The Port of Sacramento is currently experiencing a period of growth after suffering several years of lower freight volumes. The port’s initiative to attract “green” industries and its strategic alliance with the Port of Oakland have brought new activity and the chance for economic prosperity. A recycled wood pellet manufacturing plant and a biofuel production, storage, and distribution facility have shown interest in locating at the port. A channel deepening project, partially funded with Prop 1B funds, will deepen the channel by five feet and allow 75% of the world’s shipping fleet to enter fully loaded, compared to only 30% currently. The port lies outside the congested Bay Area, nearer the Central Valley cargo market, with good connections via I-5, I-80 and railroad lines. Its proximity to these central corridors makes it an important connection in goods movement.

Facilities: The port’s multipurpose bulk shiploader connects through a fixed conveyor system to a 200,000 ton covered storage facility and a 650,000 ton open storage facility for either import or export cargo. A 200-railcar terminal marshaling yard provides space for the BNSF Railway, Union Pacific, and Sierra Northern to transfer shipments. Agricultural shipments can be stored in on-site bulk rice and grain elevators or the dry bulk cargo warehouse, or bagged in the bulk commodities bagging facility. In addition, more than 50 companies provide a versatile range of services and equipment.

Sample of Services Offered by the Port:

• Bulk Grain Elevator: 30,000-ton storage capacity (1,250,000 bushel capacity, 1,500-ton drying capacity daily)
• Pier 1 Rice Elevator: The only bulk milled rice facility at a West Coast Port. Cargo: Bulk white, brown and rough or paddy rice
• Wharf 7: Cargo: General cargo, bagged rice, newsprint, fertilizer
• Pier 5: Cargo: Miscellaneous Mineral and Industrial Bulk; wheat, safflower and other grains
• Pier 8 Cargo: Bulk wood chips, bulk and jumbo bagged fertilizer

Recent Shipping Trends:The Port of Sacramento exports on average 180,000-200,000 tons of “bagged rice” per year to Asia. Recently, the first shipment in 2.5 years was shipped to Puerto Rico. Changes in the global rice market, such as the increasing use of food crops for production of bio-fuels, have made California rice more competitive in locations that had previously been served by other countries. Still, current upswings have not brought rice exports back to the levels seen in 1999.

Airports

In other parts of the country, air freight plays a significant economic role in rural areas. Air freight can connect rural freight shippers to major cities, and to domestic and international destinations. Although low-volume, air cargo has high value and has grown considerably in recent years. Air freight is increasingly important to the economy for shipping low weight, high-value-added items. In addition, in a just-in-time economy that maintains low inventories, aviation plays a key role in the supply chain. Development in high technology industries is an example of where future growth can be anticipated to drive air freight growth.

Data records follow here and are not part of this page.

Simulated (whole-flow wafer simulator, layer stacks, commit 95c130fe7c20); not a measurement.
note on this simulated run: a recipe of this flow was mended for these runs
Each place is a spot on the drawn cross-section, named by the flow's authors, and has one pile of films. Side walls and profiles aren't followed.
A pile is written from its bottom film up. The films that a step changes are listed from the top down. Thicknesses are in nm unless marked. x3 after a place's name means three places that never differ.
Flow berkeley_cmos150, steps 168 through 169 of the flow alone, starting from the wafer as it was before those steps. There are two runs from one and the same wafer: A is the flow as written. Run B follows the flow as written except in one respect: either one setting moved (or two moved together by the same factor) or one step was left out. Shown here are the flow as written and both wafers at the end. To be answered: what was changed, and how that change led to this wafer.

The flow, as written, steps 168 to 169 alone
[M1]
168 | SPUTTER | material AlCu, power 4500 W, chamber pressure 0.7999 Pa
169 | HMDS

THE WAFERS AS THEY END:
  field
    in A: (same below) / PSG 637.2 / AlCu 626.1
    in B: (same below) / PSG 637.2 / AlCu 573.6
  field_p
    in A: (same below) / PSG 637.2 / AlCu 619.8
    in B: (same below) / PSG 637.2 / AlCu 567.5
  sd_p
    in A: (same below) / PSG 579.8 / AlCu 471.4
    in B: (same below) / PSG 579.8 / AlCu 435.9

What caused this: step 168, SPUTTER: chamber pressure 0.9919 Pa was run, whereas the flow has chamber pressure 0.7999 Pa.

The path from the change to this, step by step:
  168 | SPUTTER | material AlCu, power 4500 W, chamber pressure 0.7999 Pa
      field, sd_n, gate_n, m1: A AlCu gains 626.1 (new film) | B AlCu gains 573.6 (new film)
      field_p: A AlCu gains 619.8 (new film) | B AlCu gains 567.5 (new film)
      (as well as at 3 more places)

In California, airborne agricultural exports in 2004 totaled $659 million, an increase of nearly 60% since 2000. In addition, for high value-added crops like cherries, strawberries, asparagus, and organically raised produce, air cargo offers the only means for exploiting overseas markets. California’s agricultural exports typically head to Japan, China, South Korea, Taiwan, and Hong Kong, while rail and truck facilitate trade with Mexico and Canada.

Mather Field has become a regional air cargo hub, even though half of the region’s air cargo still moves through Sacramento International Airport. Sacramento is still a relatively minor player; more than 90% of the state’s airborne freight moves through Los Angeles or San Francisco. Both those cities, constrained by congested highways and limited opportunities to expand their airports, face challenges as international air cargo volume is expected to double or triple by 2025, offering Sacramento more opportunity to pick up growth.

Pipelines

Petroleum products, specifically gasoline, diesel and jet fuel, are transported to the Sacramento region from the Bay Area by pipelines. Approximately 400 truck trips are dispatched every day from four Sacramento River terminals and a Bradshaw terminal to distribute gasoline and diesel fuel throughout the region. The pipelines allow these trips to be local rather than to and from the Bay Area.

Goods Movement Issues

Regional Goods Movement Survey

As part of SACOG’s Goods Movement Study, a written survey was sent to the city manager’s office of each SACOG jurisdiction for the purposes of identifying critical trucking and rail issues in each jurisdiction. It included questions relating to the severity of trucking impacts, trucking intrusion in residential neighborhoods and on arterial roadways, as well as intersections with trucking related problems, types of truck traffic generators, truck ordinance information, truck route information, rail grade crossings, and other related impacts. Each jurisdiction rates problems differently, so it is not possible to directly compare survey responses to determine where the most severe trucking problems are located. The survey results provide valuable insight, however, into the perception of trucking and other goods movement related problems at the jurisdictional level, especially in the rural and small urban parts of the region. A summary of the most pressing trucking issues facing our region is included below (Figure 3).

Intraregional and Interregional Goods Movement

While >rural areas in the region >experience substantial goods movement traffic and associated >air quality effects, they typically receive >inadequate transportation resources to >address the impacts. In 2005, >the SACOG region produced some $1.2 billion >worth of agricultural product, all of which traveled by truck over >rural roads to shipping >or packing points. See Figure 4 below for a breakdown of agricultural product value by county. International trade is also behind increased freight shipments. U.S. agricultural exports to Mexico reached a record high of $7.3 billion by 2002, a doubling in value since passage of the 1994 North American Free Trade Agreement (NAFTA). Growth in north-south highway traffic routes has created additional strains on the rural highway network.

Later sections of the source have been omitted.